Relatives want inquiry into Thomas Quick cases
Relatives to the convicted serial killer Thomas Quick's supposed victims have demanded an inquiry into the legal proceedings that lead to Quick's conviction.
"I do not understand how he could even be convicted," the brother of Charles Zelmanovits, who disappeared in northern Sweden 1976, and whose murder Quick was convicted of in 1994, told newspaper Svenska Dagbladet.
Quick, who now goes by Sture Bergwall, was convicted of eight murders during the 1990's but three of these verdicts have been overturned in recent years.
The verdicts were overturned after Quick withdrew his murder confessions and courts found the evidence that then remained to be insufficient.
But Krister van der Kvast, the prosecutor in all of Quick's murder trials, told newspaper Dagens Nyheter that even without confessions, the original verdicts are correct.

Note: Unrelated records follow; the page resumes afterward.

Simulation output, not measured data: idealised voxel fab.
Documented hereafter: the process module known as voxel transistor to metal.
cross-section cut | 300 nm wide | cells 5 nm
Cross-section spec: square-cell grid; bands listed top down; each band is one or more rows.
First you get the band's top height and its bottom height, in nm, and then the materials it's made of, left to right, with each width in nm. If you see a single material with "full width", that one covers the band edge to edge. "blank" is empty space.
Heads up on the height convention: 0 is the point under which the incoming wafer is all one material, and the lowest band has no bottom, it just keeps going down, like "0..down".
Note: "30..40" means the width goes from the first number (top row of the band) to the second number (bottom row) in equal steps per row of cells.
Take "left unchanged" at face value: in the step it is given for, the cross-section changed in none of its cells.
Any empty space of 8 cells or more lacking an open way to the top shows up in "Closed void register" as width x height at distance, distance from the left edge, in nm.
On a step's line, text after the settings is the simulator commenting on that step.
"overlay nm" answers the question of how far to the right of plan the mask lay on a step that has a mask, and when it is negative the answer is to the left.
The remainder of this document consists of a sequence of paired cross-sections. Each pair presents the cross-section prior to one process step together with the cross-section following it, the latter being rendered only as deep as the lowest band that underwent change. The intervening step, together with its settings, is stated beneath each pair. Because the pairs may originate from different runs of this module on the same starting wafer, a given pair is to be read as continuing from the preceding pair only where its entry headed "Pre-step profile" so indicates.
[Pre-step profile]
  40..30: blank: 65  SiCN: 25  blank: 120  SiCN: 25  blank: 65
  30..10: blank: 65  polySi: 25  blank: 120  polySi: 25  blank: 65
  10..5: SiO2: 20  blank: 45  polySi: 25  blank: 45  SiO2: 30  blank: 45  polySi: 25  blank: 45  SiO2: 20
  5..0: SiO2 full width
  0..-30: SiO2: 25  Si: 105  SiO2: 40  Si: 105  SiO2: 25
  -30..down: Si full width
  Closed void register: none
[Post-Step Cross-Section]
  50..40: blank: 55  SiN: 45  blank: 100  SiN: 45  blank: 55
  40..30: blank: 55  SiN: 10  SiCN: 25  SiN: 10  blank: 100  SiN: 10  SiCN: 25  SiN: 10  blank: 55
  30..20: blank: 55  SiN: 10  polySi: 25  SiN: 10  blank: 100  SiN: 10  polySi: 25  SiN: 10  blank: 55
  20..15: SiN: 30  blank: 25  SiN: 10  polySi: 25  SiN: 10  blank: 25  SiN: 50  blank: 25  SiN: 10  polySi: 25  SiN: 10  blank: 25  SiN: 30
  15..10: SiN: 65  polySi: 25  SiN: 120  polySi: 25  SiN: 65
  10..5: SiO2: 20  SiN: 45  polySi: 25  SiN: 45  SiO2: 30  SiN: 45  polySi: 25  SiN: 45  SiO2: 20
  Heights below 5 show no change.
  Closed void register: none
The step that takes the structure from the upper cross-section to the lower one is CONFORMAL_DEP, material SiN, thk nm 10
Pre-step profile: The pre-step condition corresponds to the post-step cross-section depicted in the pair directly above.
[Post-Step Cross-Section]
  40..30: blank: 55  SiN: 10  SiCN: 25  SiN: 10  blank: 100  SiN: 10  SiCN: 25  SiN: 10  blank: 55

"I think he has been sentenced properly with proper evidence. Nothing new has come to light other than his retracted confessions. If one believes the evidence is insufficient, that should be tried in court," van der Kwast said.
Two more retrials are scheduled, and Quick has applied for a retrial in the remaining three cases.
"These things may happen in less developed countries, but it should not happen in Sweden. Nobody cared about those who opposed the process," the brother of Charles Zelmanovits said.